KUCHING (September 14): Shares of Scientex Bhd (Scientex) and Daibochi Bhd (Daibochi) went up by 0.44 per cent and 12.55 per cent, respectively, in the early trade on Tuesday, following Scientex’s voluntary takeover offer of Daibochi to take the latter private.

At closing, Scientex’s shares rose by 0.02 sen to RM4.57 with 1.66million shares transacted, while Daibochi’s share price was 30 sen higher at RM2.69 with 8.86 million shares traded.

In a filing with Bursa Malaysia, Scientex announced its proposal to acquire the remaining 124.78 million shares or 38.12 per cent of Daibochi shares not owned by Scientex and 95.8 per cent of the warrants for RM345.3 million.

The company said the acquisition would be funded via a combination of internally generated funds and bank borrowings, with the indicative funding ratio being 50:50.

Scientex, which currently holds 61.88 per cent of Daibochi’s voting shares, said it does not intend to maintain the latter’s listing status.

The team with Kenanga Investment Bank Bhd (Kenanga Research) believed the purpose of Scientex’s proposed privatisation of Daibochi is to gain full control in order to streamline its production and supply chain.
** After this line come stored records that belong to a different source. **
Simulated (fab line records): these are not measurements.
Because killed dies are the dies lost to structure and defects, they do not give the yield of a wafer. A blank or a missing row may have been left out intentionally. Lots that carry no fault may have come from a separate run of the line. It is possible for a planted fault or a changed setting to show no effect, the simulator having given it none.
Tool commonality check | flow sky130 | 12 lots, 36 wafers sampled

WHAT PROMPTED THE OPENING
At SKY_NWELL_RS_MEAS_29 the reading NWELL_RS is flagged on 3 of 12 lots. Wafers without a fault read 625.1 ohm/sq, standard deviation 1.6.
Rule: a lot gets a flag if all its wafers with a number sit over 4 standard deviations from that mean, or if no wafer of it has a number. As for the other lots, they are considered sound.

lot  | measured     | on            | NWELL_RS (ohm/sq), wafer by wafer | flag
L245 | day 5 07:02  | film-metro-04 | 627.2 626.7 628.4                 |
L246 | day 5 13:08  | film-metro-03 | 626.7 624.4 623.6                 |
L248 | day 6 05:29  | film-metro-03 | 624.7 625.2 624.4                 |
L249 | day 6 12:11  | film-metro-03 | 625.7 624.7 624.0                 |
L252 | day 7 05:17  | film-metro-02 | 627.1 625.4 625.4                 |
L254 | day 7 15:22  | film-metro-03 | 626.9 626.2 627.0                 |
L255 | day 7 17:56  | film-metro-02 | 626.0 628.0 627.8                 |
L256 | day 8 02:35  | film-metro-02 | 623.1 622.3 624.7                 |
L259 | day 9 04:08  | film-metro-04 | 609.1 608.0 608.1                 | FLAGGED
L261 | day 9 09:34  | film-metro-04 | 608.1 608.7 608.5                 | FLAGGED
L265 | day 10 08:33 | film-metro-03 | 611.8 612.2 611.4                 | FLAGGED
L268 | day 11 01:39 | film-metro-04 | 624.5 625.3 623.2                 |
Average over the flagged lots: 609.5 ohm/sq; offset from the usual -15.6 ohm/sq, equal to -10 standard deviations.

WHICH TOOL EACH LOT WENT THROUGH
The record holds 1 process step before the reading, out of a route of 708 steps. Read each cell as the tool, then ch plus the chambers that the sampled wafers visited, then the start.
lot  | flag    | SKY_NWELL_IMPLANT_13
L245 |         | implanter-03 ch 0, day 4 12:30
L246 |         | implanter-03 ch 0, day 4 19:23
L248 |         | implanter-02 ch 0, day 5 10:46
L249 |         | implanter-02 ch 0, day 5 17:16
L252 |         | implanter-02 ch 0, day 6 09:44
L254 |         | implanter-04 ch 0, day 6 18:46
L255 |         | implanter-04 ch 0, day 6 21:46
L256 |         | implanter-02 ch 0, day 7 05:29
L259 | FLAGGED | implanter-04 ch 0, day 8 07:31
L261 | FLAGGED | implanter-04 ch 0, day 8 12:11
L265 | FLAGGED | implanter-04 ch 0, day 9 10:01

However, it believed that any additional synergies from this exercise will be limited, as any operational synergies between the two companies would have already been realised.

“Based on our back-of-the-envelope calculation, we believe Daibochi’s fair value per share is RM2.60. Thus, in our view, the offer price of RM2.70 is fair, as the four per cent premium is justifiable to gain full control of Daibochi,” it opined.

“Based on the regulatory filings, we assume that Scientex will fund half the privatization with internal generated funds and another half with debt. With the additional bank borrowings of RM172.6 million, we estimate it would lift Scientex’s net gearing to 0.45 times.

“After accounting for the post-tax additional interest expense of RM2.6 million for the privatisation, Scientex’s acquisition of the remainder of Daibochi shares should increase the former’s FY22 core net profit by five per cent from RM456 million to RM479 million as we have included the full year estimate impact.”

MIDF Amanah Investment Bank Bhd (MIDF Research) said the proposed takeover would enable Scientex to have the flexibility and a greater control to streamline the business operations of its subsidiary and the enlarged Scientex group of companies in hopes of an increased efficiency.

“In turn, Daibochi would be able to tap into Scientex’s larger scale of worldwide manufacturing facilities and its broader asset and capital base, thus allowing it to exploit better market opportunities,” it said in a separate report.

“We make no changes to our forward earnings estimates of Daibochi. We revise our target price to RM2.70 per share which is equivalent to the privatisation offer price. We are maintaining our buy call on Daibochi with an expected total return of 14.8 per cent.”